SALT LAKE CITY - The Mormon church is fighting a sex-abuse victim's attempt to force it to disclose financial information.

Jeremiah Scott, 22, sued The Church of Jesus Christ of Latter-day Saints in an Oregon court after a Sunday school teacher was convicted of repeatedly sexually abusing him in Portland when he was 11.

The suit claims church officials knew Franklin Richard Curtis was a pedophile but did not warn Scott's mother before she took Curtis into their home.

Curtis was 87 at the time of the abuse. He was arrested and convicted of first-degree sex abuse and given probation in 1994. He died in 1995.

Church attorneys have told Scott the church is able to pay punitive damages of $162 million, or twice the amount of the largest punitive damages award in Oregon history.

But they say his request that the church produce any documents it has detailing income and financial interests, including tithing revenue and property values, goes too far.

The church contends such disclosures would violate its First Amendment right to operate free from government entanglement.

A Multnomah County judge in May allowed Scott to seek punitive damages.

His attorneys argued Scott's case and others like it showed a pattern within the church of failing to report, warn members about and prevent the sexual abuse of children.

"This case is about making the church live by the same laws the rest of us have to in protecting children," said Jeffrey Anderson, one of Scott's attorneys.

Portland attorney Stephen English, representing the church, said, "There is no pattern of protecting child abusers of any kind in the church. That is nonsense."

Earlier this month, church attorneys asked Judge Ellen Rosenblum to rule that the church will not be required to disclose its finances. At most, any financial information required to be disclosed should be limited to Oregon, the attorneys said.

Determining the value of properties with "infinite spiritual and symbolic value to the church," such as Temple Square in Salt Lake City, would be impossible, they said.

Scott's attorneys counter the church's net worth is a factor in determining how much he should seek in punitive damages.

Scott's suit claims the church knew of Curtis' past sex abuse when Curtis moved in with Scott's family but didn't warn them.

Curtis had been excommunicated from a ward in Pennsylvania for sex abuse when he moved to Oregon. Court records show he was rebaptized in 1984.

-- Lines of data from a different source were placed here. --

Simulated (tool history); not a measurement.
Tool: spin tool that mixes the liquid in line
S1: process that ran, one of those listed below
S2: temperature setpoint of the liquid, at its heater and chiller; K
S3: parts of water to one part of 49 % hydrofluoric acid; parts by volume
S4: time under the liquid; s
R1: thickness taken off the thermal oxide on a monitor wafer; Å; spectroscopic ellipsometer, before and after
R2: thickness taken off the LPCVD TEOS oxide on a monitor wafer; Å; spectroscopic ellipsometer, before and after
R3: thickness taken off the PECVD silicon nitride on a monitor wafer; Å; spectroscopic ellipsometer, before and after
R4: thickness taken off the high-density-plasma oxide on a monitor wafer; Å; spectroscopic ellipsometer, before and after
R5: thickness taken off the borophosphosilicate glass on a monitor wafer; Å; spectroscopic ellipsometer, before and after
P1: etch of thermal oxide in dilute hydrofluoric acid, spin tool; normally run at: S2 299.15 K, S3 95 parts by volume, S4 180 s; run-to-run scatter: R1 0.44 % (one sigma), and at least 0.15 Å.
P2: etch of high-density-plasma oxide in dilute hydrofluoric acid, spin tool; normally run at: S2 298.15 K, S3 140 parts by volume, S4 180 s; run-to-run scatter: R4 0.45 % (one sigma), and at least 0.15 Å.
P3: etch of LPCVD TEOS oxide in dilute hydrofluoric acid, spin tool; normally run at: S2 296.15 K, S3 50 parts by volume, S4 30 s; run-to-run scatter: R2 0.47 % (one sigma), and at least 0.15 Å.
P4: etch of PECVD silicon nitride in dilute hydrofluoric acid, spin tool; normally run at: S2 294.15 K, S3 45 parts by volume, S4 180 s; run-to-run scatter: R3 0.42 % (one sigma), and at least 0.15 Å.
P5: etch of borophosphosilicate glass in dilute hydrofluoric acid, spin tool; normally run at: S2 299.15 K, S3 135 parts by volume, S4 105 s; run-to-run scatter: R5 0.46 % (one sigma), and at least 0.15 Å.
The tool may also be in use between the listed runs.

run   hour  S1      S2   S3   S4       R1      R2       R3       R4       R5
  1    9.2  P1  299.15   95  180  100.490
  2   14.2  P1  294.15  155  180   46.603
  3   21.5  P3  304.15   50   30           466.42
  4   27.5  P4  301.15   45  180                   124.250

In 1990, Scott's mother, Sandra Scott, asked then-Bishop Gregory Lee Foster for advice about taking Curtis in, and he told her "it was not a good idea" due Curtis' age, she said in a deposition.

The lawsuit claims Foster knew Curtis had a history of sexually abusing children dating back to the 1970s, but gave him access to young children as a teacher and did not warn parents because Curtis had repented.